One of the perks of living in Kunming is being able to board a bus or train, go to sleep and wake up somewhere completely different – be it at the base of a Himalayan peak, a beach on the Gulf of Tonkin, or border areas with Burma, Laos or Vietnam. We recently traveled overland by bus and train to Hanoi, the sprawling but charming capital of Vietnam.
To the Border by Bus
The first stage of our overland journey to Hanoi was an eight-hour express bus from Kunming's east long distance bus station to the Yunnan-Vietnam border crossing at Hekou (河口), located at the confluence of the Red River (红河) and the tributary Nanxi River (南溪河).
As we prepared to board our overnight bus in Kunming a rail-thin young man approached us in an oversized security guard uniform. The man, who may or may not have been a legitimate bus station employee, claimed in broken English that there was a luggage fee for stowing modestly sized backpacks under the bus.
Reasonable amounts of baggage are included in the fare for long distance buses and none of the Chinese passengers were paying anything to stow their luggage. After the man was told in Chinese to stop his scamming and bug off he apologized and tried to strike up a conversation. This would-be scammer was operating with impunity in front of bus station employees and the driver of the bus.
Unfortunately, we weren't awake the next time somebody tried to steal from us. In the night a thief sliced open our backpack, which was underneath our legs, which were covered in a blanket, and made off with a considerable sum of money. The police in Hekou said such thefts are common.
The Hekou border crossing is a low-tech affair. A few trucks cross the bridge over the Nanxi River, but the majority of cargo flows across the border on human backs, wheeled carts or large tricycles.

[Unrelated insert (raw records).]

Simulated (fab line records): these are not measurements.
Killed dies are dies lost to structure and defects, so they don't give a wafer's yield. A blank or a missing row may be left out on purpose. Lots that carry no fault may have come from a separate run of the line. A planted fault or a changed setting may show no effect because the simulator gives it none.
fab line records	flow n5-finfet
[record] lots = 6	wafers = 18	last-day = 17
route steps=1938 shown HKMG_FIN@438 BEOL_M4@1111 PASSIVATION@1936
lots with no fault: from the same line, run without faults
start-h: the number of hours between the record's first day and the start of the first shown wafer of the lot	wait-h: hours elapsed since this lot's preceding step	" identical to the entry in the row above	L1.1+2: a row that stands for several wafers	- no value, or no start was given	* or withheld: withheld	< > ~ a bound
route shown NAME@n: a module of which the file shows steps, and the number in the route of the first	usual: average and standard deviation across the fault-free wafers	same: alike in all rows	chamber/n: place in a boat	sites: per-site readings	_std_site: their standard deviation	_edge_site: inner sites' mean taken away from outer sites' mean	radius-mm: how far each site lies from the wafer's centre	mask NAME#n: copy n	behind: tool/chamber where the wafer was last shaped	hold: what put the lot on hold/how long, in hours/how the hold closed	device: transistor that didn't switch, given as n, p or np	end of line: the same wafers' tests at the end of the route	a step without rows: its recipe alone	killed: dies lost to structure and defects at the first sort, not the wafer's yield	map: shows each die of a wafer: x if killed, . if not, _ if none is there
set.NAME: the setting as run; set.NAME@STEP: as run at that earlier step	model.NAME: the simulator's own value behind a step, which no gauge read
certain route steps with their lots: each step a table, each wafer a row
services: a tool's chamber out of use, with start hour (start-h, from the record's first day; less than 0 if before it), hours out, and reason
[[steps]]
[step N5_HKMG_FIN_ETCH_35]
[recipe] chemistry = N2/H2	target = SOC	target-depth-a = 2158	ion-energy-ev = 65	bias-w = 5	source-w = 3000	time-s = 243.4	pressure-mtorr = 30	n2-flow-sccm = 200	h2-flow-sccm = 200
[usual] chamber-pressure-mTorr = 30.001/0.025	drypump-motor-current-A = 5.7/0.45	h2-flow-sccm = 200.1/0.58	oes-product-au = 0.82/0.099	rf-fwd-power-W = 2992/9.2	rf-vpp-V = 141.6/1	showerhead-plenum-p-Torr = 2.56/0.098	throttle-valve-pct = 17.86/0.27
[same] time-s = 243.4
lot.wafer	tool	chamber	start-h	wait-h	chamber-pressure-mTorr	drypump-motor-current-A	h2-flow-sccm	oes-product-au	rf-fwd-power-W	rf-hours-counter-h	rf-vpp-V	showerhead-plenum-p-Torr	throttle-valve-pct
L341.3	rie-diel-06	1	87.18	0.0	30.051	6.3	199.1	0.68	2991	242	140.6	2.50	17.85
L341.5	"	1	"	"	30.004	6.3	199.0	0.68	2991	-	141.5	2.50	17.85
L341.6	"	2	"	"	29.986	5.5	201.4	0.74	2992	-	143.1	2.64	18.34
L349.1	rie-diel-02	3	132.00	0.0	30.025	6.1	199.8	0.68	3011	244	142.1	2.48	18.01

After crossing the border from Hekou to the town of Lao Cai, travelers can take a bus trip to the scenic frontier town of Sapa or continue on to Hanoi by train or bus.
The bridge across the Red River meets up with Duong (road) Nguyen Hue in Lao Cai, the street on which the train station is located. Vietnam time is an hour behind China and after spending an hour locating a working ATM, the 30-minute march down Duong Nguyen Hue landed us at the train station just in time for the 9:15am to Hanoi.
After skirting the scalpers milling about at the entrance to the train station, we went straight to the ticket window where soft seats to Hanoi were available for 135,000 dong (about US$7 at 18,800 dong to the dollar). The 10-hour train ride from Lao Cai to Hanoi along the winding French-built railroad is slow, but follows the Red River for most of the journey and offers some pleasant views of the Vietnamese countryside.
Once in Hanoi, we decided to get away from the frenetic tourist area north of Hoan Kiem Lake and spend some time wandering Hanoi's tranquil back alleys.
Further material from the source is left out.